[PATCH sched_ext/for-6.12] sched_ext: TASK_DEAD tasks must be switched out of SCX on ops_disable

Tejun Heo posted 1 patch 1 year, 3 months ago
kernel/sched/ext.c |   24 ++++++++----------------
1 file changed, 8 insertions(+), 16 deletions(-)
[PATCH sched_ext/for-6.12] sched_ext: TASK_DEAD tasks must be switched out of SCX on ops_disable
Posted by Tejun Heo 1 year, 3 months ago
scx_ops_disable_workfn() only switches !TASK_DEAD tasks out of SCX while
calling scx_ops_exit_task() on all tasks including dead ones. This can leave
a dead task on SCX but with SCX_TASK_NONE state, which is inconsistent.

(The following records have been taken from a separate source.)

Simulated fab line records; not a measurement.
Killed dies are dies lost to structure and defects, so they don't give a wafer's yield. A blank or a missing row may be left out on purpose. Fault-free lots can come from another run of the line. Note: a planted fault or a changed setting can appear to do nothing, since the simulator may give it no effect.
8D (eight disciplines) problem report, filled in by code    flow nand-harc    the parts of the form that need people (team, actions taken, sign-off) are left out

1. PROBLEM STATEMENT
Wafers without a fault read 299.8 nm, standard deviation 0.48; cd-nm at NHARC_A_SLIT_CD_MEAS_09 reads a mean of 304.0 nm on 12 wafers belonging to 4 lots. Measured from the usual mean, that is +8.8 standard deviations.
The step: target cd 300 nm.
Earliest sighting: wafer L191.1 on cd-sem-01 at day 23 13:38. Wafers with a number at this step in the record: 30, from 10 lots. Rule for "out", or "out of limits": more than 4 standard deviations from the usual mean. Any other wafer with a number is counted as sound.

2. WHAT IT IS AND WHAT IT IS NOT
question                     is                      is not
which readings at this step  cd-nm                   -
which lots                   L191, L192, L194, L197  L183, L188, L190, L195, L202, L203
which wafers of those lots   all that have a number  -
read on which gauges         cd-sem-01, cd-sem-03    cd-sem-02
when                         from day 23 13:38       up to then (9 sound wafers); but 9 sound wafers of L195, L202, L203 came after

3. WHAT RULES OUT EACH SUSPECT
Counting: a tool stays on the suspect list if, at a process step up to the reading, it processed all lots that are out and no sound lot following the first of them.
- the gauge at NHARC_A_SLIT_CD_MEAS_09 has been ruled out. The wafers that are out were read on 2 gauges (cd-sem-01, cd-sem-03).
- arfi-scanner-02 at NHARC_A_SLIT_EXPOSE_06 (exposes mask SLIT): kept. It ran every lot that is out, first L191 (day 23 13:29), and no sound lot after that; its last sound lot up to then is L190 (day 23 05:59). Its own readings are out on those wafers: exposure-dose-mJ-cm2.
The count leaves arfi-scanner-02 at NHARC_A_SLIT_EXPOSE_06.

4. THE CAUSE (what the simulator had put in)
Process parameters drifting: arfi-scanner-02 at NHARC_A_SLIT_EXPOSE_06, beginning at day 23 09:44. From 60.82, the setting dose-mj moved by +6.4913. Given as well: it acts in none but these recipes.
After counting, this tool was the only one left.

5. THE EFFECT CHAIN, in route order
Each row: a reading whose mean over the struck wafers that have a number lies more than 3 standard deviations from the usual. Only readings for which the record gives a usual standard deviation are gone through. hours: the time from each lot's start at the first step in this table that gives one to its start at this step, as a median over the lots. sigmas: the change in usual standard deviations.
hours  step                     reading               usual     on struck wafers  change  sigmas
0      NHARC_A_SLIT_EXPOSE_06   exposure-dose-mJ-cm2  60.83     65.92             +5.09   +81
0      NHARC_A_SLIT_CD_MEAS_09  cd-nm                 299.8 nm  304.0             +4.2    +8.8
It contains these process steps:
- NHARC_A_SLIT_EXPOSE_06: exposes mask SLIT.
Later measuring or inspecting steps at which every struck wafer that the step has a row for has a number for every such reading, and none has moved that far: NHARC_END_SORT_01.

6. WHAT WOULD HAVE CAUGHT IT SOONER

If another task was in the process of changing the TASK_DEAD task's
scheduling class and grabs the rq lock after scx_ops_disable_workfn() is
done with the task, the task ends up calling scx_ops_disable_task() on the
dead task which is in an inconsistent state triggering a warning:

  WARNING: CPU: 6 PID: 3316 at kernel/sched/ext.c:3411 scx_ops_disable_task+0x12c/0x160
  ...
  RIP: 0010:scx_ops_disable_task+0x12c/0x160
  ...
  Call Trace:
   <TASK>
   check_class_changed+0x2c/0x70
   __sched_setscheduler+0x8a0/0xa50
   do_sched_setscheduler+0x104/0x1c0
   __x64_sys_sched_setscheduler+0x18/0x30
   do_syscall_64+0x7b/0x140
   entry_SYSCALL_64_after_hwframe+0x76/0x7e
  RIP: 0033:0x7f140d70ea5b

There is no reason to leave dead tasks on SCX when unloading the BPF
scheduler. Fix by making scx_ops_disable_workfn() eject all tasks including
the dead ones from SCX.

Signed-off-by: Tejun Heo <tj@kernel.org>
---
 kernel/sched/ext.c |   24 ++++++++----------------
 1 file changed, 8 insertions(+), 16 deletions(-)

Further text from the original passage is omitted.